Is it the end of oil & gas as we know it? As BP and Shell invest heavily into battery and electric car charging businesses, are we entering a new age of electrification?

Electric car batteries and charging stations might not be the first thing to come to mind when thinking of oil & gas companies. Yet this association to electric vehicle (EV) tech is growing increasingly popular.

Personal transportation has gone through various stages of tech advancement, from animal-pulled buggies to the current engine – or oil – powered car. Let’s look back to 1886, when the first petrol-powered car came to be at the hands of Karl Benz. If that surname sounds familiar, it is the very same one found in Daimler-Benz, owner of the Mercedes car brand.

This marvel of engineering had, arguably, more impact on the global economy than any other product developed in the 20th century. In 1908, access to automobiles was made even easier with the mass production of Ford’s Model T. Fast-forward to present day – it’s unimaginable to think of everyday life without cars, but now we’re witnessing a new transition – from petrol and diesel engines to more sustainable electric vehicles.

BP has recently bought Chargemaster, UK’s largest charging network.. This is only the latest addition to a series of recent investments in the EV sector. BP isn’t the only company getting a foothold in EV tech. Royal Dutch Shell bought one of Europe’s largest EV-charging networks, NewMotion. Total acquired battery developers Saft back in 2016. In the meantime, Portuguese Galp has just been awarded exclusive rights to the national charging network, Mobi.E. You can see the latest valuation in BP shares here.

According to reports by analysts in Bank of America, it is forecast that half of globally sold cars will be electric by the early 2030s. To put this in perspective, there were around 2 million EVs sold in 2016, but that number is expected to grow to 58 million by 2038. This shift to electrification will impact global oil production, inevitably leading to a decline.
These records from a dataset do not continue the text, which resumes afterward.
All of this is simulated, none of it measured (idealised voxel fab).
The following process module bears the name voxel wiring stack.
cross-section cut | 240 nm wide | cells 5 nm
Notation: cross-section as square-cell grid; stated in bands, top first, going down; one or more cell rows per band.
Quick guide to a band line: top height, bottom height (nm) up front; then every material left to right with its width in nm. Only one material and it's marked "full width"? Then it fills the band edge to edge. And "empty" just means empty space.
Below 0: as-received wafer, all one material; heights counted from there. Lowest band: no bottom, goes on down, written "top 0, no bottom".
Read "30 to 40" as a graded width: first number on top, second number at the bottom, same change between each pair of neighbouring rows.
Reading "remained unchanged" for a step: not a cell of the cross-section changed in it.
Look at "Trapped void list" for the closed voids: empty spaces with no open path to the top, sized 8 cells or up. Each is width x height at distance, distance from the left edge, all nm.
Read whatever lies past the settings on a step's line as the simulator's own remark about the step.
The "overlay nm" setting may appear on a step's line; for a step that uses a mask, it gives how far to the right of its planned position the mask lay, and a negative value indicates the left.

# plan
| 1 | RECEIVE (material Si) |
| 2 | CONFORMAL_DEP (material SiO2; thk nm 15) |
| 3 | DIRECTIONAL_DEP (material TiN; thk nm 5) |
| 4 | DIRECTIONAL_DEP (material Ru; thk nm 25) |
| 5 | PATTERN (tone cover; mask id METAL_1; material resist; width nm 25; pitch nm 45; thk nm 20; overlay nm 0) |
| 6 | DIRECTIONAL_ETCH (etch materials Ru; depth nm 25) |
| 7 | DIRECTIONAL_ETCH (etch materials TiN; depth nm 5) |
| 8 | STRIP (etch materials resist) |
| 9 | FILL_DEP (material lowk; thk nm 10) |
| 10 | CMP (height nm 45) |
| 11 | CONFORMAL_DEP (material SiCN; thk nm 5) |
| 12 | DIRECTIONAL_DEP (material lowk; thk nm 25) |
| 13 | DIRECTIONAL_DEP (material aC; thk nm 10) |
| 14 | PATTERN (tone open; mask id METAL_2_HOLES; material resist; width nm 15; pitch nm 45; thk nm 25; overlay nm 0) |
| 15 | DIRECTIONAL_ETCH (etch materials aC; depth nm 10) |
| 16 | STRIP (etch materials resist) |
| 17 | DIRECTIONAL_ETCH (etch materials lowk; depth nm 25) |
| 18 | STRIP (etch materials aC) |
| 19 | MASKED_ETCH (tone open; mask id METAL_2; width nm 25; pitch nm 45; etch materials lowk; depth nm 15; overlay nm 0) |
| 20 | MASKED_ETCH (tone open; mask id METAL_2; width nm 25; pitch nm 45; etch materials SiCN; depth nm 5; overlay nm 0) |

This diversification by European oil giants is part of a broader push into the EV supply chain and is fully contextualised. These companies have seen the proverbial writing on the wall and don’t intend to be left behind. From a logistics perspective, it makes sense to adapt the current fuel station network to include EV charging stations.

As a whole, the continued investment in electric vehicle technology can be seen as a predictable future-proofing move that will allow oil & gas to prosper in the new age of electrification.